Trust No Future, However Pleasant
I never got to yell, “I Want My MTV!”
The slogan was the genius of legendary Advertising Hall of Famer George Lois. Famous for his Esquire magazine covers and major ad campaigns of the 1960s, Lois was tapped to come up with something that would help sell MTV to the cable operators across America.
What would really sell the campaign, however, was the delivery: MTV exec Les Garland would cajole his friend Mick Jagger of The Rolling Stones to shout the line into a camera. Once Jagger finally agreed to do it, David Bowie and Pete Townshend of the The Who were persuaded to film spots as well. After that, getting new stars to join in snowballed into the famous “I Want My MTV!” commercials. The spots were a hit with cable providers, and subscriptions soared. Link
But, years later, I remember the Fox network becoming popular in the United States.

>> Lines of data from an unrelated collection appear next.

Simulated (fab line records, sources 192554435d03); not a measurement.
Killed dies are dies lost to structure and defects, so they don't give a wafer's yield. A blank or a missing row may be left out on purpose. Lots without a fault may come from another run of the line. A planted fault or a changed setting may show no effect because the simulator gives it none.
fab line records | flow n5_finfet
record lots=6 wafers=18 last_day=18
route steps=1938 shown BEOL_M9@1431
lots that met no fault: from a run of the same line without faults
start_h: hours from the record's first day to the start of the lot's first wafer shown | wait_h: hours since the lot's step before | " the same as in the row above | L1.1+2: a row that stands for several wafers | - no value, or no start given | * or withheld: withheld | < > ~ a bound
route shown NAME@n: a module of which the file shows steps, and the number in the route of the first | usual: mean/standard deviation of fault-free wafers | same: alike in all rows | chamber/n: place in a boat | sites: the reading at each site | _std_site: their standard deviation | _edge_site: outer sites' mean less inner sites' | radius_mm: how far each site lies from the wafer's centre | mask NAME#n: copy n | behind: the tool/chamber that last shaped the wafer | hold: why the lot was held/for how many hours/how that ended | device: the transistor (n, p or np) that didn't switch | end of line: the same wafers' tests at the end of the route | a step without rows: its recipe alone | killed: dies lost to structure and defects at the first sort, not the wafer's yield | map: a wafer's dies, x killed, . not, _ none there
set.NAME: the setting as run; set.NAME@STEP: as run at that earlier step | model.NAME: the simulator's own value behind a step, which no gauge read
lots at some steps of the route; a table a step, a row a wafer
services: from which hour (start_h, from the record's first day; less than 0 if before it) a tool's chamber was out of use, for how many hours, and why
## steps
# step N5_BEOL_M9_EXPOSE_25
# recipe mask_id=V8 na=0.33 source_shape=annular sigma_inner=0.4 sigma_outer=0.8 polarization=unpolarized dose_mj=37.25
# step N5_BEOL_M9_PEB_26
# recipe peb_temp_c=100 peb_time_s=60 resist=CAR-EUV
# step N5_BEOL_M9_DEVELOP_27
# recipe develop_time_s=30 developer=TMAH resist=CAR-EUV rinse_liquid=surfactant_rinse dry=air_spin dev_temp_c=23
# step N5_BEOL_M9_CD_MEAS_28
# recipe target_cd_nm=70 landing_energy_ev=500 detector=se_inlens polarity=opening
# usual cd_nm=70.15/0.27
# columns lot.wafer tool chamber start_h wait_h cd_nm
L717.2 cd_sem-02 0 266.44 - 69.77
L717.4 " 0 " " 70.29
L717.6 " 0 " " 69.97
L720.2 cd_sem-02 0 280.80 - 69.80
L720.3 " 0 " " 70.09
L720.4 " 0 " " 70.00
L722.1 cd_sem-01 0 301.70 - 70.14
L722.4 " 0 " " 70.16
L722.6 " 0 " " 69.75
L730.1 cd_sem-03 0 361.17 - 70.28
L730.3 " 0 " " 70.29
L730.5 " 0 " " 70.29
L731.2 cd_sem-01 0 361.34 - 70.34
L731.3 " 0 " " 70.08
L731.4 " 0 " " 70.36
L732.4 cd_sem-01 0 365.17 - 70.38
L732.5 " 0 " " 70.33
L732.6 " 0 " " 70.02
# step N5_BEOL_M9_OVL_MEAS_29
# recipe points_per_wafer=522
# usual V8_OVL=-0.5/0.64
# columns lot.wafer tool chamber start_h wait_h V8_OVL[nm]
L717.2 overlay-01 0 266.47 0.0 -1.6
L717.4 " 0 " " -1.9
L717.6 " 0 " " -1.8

Before Fox became synonymized with its news network ($NWS), its commercial broadcast channel was the destination to watch The Simpsons, Married… with Children, and In Living Color.
The legacy American networks of NBC, CBS, and ABC would’ve paused at such programming.
Now, internationally, almost all of us subscribe to Netflix ($NFLX) and can practically synchronize our binge-watches to chat at the virtual water cooler.
But how Americans spend money on other entertainment options is mixed.
I was an early subscriber to YouTube TV ($GOOGL), and on Tuesday, its subscribers learned of a price increase:
YouTube TV announced yesterday that it’d be raising its prices by 30 percent to $65 per month. FuboTV followed shortly after, announcing increases of its own that put the lowest tier of the service at $60. The first era of internet-streamed TV — the one of cheap, innovative cable alternatives — is over, and what comes next is going to look a whole lot more like the traditional cable services it promised to replace… with prices to match.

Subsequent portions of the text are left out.